Bash – Why doesn’t source lib/* work

bashsource

I have a small program which contains the following folder structure:

- main.sh
- lib/
  - clean.sh
  - get.sh
  - index.sh
  - test.sh

Each file contains a single function which I use in main.sh.

main.sh:

source lib/*

get_products
clean_products
make_index
test_index

In the above the first two functions work but the second two don't.

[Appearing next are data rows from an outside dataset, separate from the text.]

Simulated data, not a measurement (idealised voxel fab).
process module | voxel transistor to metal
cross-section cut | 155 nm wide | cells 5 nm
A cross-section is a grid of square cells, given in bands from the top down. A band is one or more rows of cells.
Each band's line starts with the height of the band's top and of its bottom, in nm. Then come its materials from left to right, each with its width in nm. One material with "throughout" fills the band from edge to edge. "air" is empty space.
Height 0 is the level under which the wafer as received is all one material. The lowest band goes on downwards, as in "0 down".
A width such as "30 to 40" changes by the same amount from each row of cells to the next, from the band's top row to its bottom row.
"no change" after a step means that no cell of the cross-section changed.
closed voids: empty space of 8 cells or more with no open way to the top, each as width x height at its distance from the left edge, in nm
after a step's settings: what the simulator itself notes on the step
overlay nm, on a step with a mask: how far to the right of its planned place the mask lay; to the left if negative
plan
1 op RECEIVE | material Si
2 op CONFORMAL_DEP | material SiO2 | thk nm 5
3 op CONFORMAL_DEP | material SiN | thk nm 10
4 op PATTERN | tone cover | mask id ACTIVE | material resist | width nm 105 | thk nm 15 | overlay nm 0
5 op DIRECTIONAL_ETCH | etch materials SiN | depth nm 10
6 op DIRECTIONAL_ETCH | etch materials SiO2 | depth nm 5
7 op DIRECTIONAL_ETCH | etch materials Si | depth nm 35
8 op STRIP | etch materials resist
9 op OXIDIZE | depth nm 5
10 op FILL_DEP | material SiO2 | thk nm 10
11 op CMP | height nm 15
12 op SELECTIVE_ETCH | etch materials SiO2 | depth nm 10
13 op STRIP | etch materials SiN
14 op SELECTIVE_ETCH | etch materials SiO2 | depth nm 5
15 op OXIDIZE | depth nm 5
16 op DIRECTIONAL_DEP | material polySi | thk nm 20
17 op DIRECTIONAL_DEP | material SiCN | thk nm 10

Yet if I replace source lib/* with:

source lib/get.sh
source lib/clean.sh
source lib/index.sh
source lib/test.sh

Everything works as expected.

Anyone know why source lib/* doesn't work as expected?

Best Answer

Bash's source builtin only takes a single filename:

source filename [arguments]

Anything beyond the first parameter becomes a positional parameter to filename.

A simple illustration:

$ cat myfile
echo "param1: $1"
$ source myfile foo
param1: foo

Full output of help source

source: source filename [arguments]

Execute commands from a file in the current shell.

Read and execute commands from FILENAME in the current shell.  The
entries in $PATH are used to find the directory containing FILENAME.
If any ARGUMENTS are supplied, they become the positional parameters
when FILENAME is executed.

Exit Status:
Returns the status of the last command executed in FILENAME; fails if
FILENAME cannot be read.

(This also applies to the equivalent "dot source" builtin . which, it's worth noting, is the POSIX way and thus more portable.)

As for the seemingly contradictory behavior you are seeing you can try running main.sh after doing set -x. Seeing what statements are getting executed and when may provide a clue.